Same uncertainty value for every input #567

zedoul · 2023-02-21T17:09:26Z

🐛 Bug

Hi,

First of all, thank you for a great open source product! Here I think I found a potential issue on Opacus, so I would like to report the bug.

A short summary: An opacus-based classfication model generates the same uncertainty value for every input, when the number of feature is equal to 4, on Wine dataset.

My hypothesis at this moment is that this error is able to be reproduced when 1) a classification model 2) a tabular data and 3) the number of X is 4. The last condition may sound very strange and I try to reproduce the bug with another conditions, but that's where my conclusion is ended up right now. I am pretty sure that the number of features is not something related to a root cause and there must be another datasets that may cause the same error but without the third condition. However, at least I hope my sample code is something that is reproduciable on your local. Also, the data works fine on TensorFlow privacy equivalent implementation.

Here is my reproduced result. I tried to use Colab as you recommended but I unfortunately do not know how to use it. Instead, I copied and pasted the code and attached dataset. The dataset that I used is the kaggle Wine data. But, as I said, I faced the error on another data too.

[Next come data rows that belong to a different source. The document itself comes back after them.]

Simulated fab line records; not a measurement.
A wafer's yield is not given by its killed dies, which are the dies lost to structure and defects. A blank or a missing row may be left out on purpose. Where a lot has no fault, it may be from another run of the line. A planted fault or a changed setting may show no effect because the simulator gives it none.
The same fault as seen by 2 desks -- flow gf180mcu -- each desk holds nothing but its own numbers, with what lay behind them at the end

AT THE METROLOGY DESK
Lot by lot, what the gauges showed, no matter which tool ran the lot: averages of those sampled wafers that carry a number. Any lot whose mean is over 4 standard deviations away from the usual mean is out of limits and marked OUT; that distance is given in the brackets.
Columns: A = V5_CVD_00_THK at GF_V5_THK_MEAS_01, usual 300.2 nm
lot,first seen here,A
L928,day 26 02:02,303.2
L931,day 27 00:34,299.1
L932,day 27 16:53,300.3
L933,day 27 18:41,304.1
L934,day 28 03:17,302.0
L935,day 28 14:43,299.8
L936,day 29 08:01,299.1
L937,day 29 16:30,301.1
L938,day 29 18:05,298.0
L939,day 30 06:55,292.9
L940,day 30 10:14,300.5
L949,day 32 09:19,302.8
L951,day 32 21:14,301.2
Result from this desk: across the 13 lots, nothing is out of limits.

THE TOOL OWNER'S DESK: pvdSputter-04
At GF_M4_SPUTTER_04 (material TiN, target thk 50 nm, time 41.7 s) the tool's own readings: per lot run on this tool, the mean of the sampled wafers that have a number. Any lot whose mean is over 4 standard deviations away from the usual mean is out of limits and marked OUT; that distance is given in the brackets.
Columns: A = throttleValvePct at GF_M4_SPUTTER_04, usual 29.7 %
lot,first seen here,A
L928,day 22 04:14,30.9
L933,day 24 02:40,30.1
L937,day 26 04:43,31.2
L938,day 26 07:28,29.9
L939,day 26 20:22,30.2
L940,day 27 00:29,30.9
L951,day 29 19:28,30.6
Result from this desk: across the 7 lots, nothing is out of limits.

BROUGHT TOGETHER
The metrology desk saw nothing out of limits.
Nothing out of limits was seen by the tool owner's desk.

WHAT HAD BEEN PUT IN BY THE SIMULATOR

My sample code is not really great, e.g., you may find some hyperparamters could be further improved, etc. Regardless, I expect that any output from Opacus-enhanced version of PyTorch should produce different uncertainty values if the inputs are different, especially when a normal PyTorch, without Opacus, generates different uncertainty values.

import torch
import numpy as np
import pandas as pd
import torch.nn as nn
import torch.optim as torch_optim
import torch.nn.functional as F

import opacus

batch_size = 50
epochs = 10
lr = 0.0001
n_class = 10

df = pd.read_csv("wine.csv")


X = df.iloc[:, 5:9]
y = df.iloc[:, -1]
X = X.to_numpy()
y = y.to_numpy()


assert(X.shape[1] == 4)

from sklearn.model_selection import train_test_split
from sklearn.preprocessing import LabelEncoder

train_priv_X, test_pub_X, train_priv_Y, test_pub_Y = train_test_split(X, y, test_size=0.2, stratify=y)

train_priv_Y = LabelEncoder().fit_transform(train_priv_Y)
test_pub_Y = LabelEncoder().fit_transform(test_pub_Y)

from torch.utils.data import Dataset, DataLoader
import numpy as np

class PowerDataset(Dataset):
    def __init__(self, X, Y):
        X = X.copy()
        self.X = X.astype(np.float32) #numerical columns
        self.y = Y

    def __len__(self):
        return len(self.y)

    def __getitem__(self, idx):
        return self.X[idx], self.y[idx]


train_ds = PowerDataset(train_priv_X, train_priv_Y)
test_ds = PowerDataset(test_pub_X, test_pub_Y)
train_dl = DataLoader(train_ds, batch_size=batch_size,shuffle=True)
test_dl = DataLoader(test_ds, batch_size=batch_size,shuffle=True)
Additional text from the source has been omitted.